Example: let's say I'm driving along and someone cuts me off abruptly, and i have to slam on the brakes to avoid an accident. those high G forces get recorded, and are treated the same as the high G forces that come with doing burnouts off the line and hard cornering.
That, and good driving is definitely subjective. if the box sees that I'm driving 63 mph on the freeway, it might deem that I'm a good safe driver. but if I'm driving 63 mph in the fast lane on the interstate, forcing people to pass me on the right, i am 100000% a road hazard and not driving in a safe manner.

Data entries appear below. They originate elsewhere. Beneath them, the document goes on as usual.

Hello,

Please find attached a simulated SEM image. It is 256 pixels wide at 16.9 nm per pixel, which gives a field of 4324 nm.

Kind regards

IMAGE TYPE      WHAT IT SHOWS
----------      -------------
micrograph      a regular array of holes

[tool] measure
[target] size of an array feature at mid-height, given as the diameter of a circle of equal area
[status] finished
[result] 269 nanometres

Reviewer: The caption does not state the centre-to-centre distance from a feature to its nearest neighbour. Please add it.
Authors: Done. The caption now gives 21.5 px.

Someone else already hit the nail on the head in this thread tho, I really don't think that all the black box talk is for government spy programs or for insurance to screw me over somehow. it's all so that companies can find yet another thing to try to sell me. *sigh*
Ha, use Am Fam. I thought some of those were bad, American families app is the single worst thing I have ever seen in my life. I am not exaggerating when I say it will record 30-40-50-60-70 mistakes on a SINGLE DRIVE of 15-20 miles. Speeding up too fast, slowing down too quickly, speeding, anything. They will actually ding you for driving the speed limit in a residential area or through a town, multiple times. Their reasoning? Too much driving in slow areas. Wtf? It wasn’t just me either, every review says the same thing. You can slow down from 10 mph, too fast. I have never seen anything so bad in my life lol.